For a company which invests so much on branding and advertising, Tesco are surprisingly shy when it comes to announcing their intention to open up convenience stores in a new area. Anarchaeologist examines their expansionist plans for dublin and looks at some of the real costs.
In fact ‘shy’ doesn’t do justice to the extent to which the UK multinational will disguise its plans for expansion from the public, and indeed any planning authority that adjudicates the planning application. Most applications for Tesco convenience stores lodged in Dublin over the past few years have been for ‘change of use’, or other such innocuous expressions designed to obfuscate and confuse. Their most recent application for a store in Smithfield came in under that guise. A huge, open, seventeenth-century marketplace just north of the Liffey – known mostly for its monthly horse fair – Smithfield has been redeveloped over the past 10 years by what effectively has been a public-private partnership between the City Council and a consortium comprising the Kelly and Linders families.
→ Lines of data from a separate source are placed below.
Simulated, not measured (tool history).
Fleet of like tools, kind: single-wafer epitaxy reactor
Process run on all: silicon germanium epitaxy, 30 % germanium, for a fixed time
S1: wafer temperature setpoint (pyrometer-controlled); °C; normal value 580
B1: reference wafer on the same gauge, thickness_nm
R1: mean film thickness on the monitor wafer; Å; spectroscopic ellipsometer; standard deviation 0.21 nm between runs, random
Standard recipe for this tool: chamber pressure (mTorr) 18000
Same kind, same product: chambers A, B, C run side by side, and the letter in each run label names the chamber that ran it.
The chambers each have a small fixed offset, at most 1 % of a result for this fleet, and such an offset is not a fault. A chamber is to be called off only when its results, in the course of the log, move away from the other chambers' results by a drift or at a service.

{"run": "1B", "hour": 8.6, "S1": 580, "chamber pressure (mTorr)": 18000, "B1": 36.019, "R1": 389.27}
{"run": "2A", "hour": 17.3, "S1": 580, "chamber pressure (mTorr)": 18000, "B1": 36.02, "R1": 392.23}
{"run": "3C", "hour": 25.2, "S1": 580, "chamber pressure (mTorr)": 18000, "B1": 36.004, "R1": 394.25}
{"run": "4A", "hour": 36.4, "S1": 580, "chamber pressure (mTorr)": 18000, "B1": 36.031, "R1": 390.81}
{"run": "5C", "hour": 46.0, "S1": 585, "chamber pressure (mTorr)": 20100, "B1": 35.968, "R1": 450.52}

Designated a new cultural hub for the city under the DCC HARP scheme, the redevelopment has not been successful in terms of its promised cultural dividend. The Lighthouse Cinema has now closed and the open air concerts held in the ‘Plaza’ were abandoned several years ago. The McGarry Ní Eanaigh braziers which have been used in the development’s branding are never lit. The redevelopment of Smithfield was funded by substantial tax breaks for the developers, on the basis of its becoming this new cultural quarter. This hasn’t been delivered and the developers have trousered the profits while most of the ground floor units lie empty. Only one cultural institution has emerged in Smithfield in the wake of the HARP aspirations. Bizarrely, Tesco was recently granted permission to open a convenience store here on premises occupied by the Complex, a theatre and arts space with a strong community involvement throughout the north inner city. So why the stealth? Surely the provision of a new supermarket will be good for the Smithfield consumer, offering increased competition and more savings in these straitened times? Surely Tesco should be announcing their plans from the beginning; after all, every little helps?
Tesco is an animal not native to these shores. The company entered Ireland through the acquisition of Quinnsworth in 1997 and where most of its stores traded as Tesco Ireland it has rebranded over the past number of years, with the larger stores trading as Tesco and the introduction of the Tesco Express format. With 130 stores (and more on the way) it commands 27.9% of the Irish grocery market and is apparently the country’s biggest private-sector employer with more than 14,000 staff on the books. The company is on the cusp of being the largest retailer in the country, if this hasn’t happened already. Tesco doesn’t publish its profit figures for its Irish operation however, last year UK stockbroker Shore Capital estimated Tesco’s Irish profit margin at 7.2% – bettered only by South Korea within its global network. This amounts to over €200 million annually in hard cash. In 2009 a leaked internal business plan inferred Tesco was aiming to record a gross profit margin here of 9%, excellent news for its shareholders in the UK.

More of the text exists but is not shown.